This bleak story of a biker gang who raise hell everywhere they go and sometimes die for it was one of the most influential exploitation films of the 60s, but it’s aged about as well as stuff from the farmer’s market that you put in the bottom drawer of your refrigerator and then forgot about for two years. Who’s the dumbest member of The Angels? It’s hard to tell. They’re ALL good candidates. The slow pace is what really kills this, though. Director Roger Corman has a lot of interesting accomplishments to his name and one of those is how he manages to make a scene in which the bikers rip apart a church like it’s Pleasure Island in Pinocchio while a gang rape goes on in the same room and a fresh corpse is propped up on a chair in another part of the room TEDIOUS. But he does it. Then again, this was the 60s. Maybe you’re supposed to get high for this.

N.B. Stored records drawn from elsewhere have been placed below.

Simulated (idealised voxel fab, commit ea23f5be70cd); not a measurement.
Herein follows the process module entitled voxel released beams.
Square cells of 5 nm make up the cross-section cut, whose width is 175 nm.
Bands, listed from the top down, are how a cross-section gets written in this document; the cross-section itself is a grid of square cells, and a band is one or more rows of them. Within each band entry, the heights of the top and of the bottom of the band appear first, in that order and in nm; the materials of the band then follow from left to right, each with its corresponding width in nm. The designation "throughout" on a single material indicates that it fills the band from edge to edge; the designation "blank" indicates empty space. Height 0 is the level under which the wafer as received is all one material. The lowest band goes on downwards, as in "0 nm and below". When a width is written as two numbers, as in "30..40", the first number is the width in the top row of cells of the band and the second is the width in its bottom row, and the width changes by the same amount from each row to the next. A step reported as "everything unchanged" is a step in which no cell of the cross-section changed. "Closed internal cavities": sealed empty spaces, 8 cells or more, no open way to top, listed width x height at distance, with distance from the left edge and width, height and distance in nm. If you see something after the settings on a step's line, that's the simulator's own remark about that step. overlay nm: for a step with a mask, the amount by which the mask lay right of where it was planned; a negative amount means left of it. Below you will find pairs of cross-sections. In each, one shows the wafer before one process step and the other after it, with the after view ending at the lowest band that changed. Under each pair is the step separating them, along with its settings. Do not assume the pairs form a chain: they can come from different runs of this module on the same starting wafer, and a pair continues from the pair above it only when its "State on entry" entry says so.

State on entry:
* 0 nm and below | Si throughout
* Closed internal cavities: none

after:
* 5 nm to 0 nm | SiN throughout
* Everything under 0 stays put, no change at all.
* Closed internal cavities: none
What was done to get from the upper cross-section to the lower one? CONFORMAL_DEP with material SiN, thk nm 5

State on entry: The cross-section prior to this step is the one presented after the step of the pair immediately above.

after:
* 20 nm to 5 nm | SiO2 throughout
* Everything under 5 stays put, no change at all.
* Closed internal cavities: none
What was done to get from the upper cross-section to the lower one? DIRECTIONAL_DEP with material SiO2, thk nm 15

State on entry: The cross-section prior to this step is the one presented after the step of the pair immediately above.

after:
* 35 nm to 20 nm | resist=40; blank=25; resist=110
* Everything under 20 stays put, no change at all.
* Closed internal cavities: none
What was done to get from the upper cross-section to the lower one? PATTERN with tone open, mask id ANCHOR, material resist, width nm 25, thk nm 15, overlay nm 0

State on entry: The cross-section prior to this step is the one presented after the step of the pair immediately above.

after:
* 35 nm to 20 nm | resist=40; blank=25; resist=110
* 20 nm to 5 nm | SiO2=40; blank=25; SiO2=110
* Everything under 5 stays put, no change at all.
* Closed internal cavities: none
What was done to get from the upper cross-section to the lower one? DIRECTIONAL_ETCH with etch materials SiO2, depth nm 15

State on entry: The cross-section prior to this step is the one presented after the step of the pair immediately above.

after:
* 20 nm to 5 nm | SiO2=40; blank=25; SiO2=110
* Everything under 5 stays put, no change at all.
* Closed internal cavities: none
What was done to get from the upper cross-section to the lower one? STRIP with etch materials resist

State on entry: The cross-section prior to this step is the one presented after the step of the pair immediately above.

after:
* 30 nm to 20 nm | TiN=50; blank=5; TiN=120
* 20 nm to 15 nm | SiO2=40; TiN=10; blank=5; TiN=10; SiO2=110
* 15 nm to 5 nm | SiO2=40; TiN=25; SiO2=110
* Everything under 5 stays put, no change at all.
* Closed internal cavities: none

The best reasons to see this are for its cast of young actors who’d go on to have long careers, as well as the film’s museum piece imagery and attitudes (notably the gang’s taste for swastikas) that no one would be able to get away with in a film today.
This hit the drive-ins at around the same time that Hunter S. Thompson’s terrific book about The Hell’s Angels came out and both helped usher in a renewed fascination for biker gangs in pop culture. After this, dozens more films about psychopaths on cycles were produced.